Regulators Approve FPL Rate Settlement, But Opponents Expect To Keep Fighting Plan

State regulators just approved a four-year rate settlement that will require Florida Power & Light (FPL) customers to pay billions more in the coming years.

Opponents, however, say they expect to appeal the decision to the Florida Supreme Court.

The Florida Public Service Commission (PSC) signed off on the agreement, which FPL negotiated with several business groups and large energy users. The deal includes base-rate hikes of $945 million in 2026 and $705 million in 2027, with additional charges in 2028 and 2029 tied to solar and battery-storage projects.

Although commissioners acknowledged concerns about parts of the settlement—Commissioner Andrew Fay described having “heartburn” over some elements—they approved it overall. Commissioner Gary Clark strongly endorsed the agreement, calling it a “balanced resolution” and saying it delivers “fair, just and reasonable rates” for all customer classes.

FPL President and CEO Armando Pimentel called the decision a victory for customers and the state, saying it will help the utility maintain reliable service while keeping bills below the national average through the decade. But the state Office of Public Counsel—tasked with representing utility customers—and several consumer groups opposed the settlement. Attorneys Bradley Marshall and Robert Scheffel Wright said they expect to challenge it before the state Supreme Court.

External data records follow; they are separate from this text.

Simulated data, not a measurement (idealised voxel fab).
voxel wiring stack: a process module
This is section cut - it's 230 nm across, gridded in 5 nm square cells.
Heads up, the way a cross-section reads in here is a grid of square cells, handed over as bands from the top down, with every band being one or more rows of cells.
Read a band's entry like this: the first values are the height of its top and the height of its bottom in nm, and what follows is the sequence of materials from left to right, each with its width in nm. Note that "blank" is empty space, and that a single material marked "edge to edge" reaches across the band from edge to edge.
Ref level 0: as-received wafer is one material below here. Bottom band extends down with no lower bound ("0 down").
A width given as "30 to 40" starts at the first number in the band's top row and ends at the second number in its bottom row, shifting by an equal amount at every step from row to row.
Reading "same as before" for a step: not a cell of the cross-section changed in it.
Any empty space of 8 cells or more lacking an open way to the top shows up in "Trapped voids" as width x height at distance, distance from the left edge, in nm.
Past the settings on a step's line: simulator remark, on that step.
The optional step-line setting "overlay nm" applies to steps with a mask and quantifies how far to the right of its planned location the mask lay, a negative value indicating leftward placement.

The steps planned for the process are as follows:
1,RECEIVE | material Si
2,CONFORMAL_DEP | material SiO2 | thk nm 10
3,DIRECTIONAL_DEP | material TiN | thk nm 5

Under the settlement, residential customers using 1,000 kilowatt hours a month in FPL’s traditional service area would see their bills rise from $134.14 to $136.64 in 2026, with further increases projected through 2029. Northwest Florida customers would see a slight decrease in 2026, from $143.60 to $141.36, followed by increases in later years. Opponents estimate the settlement could lead to about $6.9 billion in cumulative increases over four years.

FPL negotiated the agreement with groups including the Florida Industrial Power Users Group, the Florida Retail Federation, Americans for Affordable Clean Energy, and several large retailers and charging-station companies. The PSC, however, ruled that the Southern Alliance for Clean Energy lacked legal standing.

FPL originally filed a larger rate request in February, seeking increases of $1.545 billion in 2026 and $927 million in 2027. Regulators held a two-week hearing in October to consider both the initial proposal and the settlement. The Office of Public Counsel has said the initial plan would have raised customer costs by $9.8 billion over four years.

A major point of contention remains FPL’s allowed return on equity (ROE). The settlement sets a target ROE of 10.95%, which opponents argue is unreasonably high. Commissioner Gabriela Passidomo Smith called the ROE the “big kahuna,” saying she is not a fan of the number but believes, when viewed in context of the entire settlement, that it meets legal standards.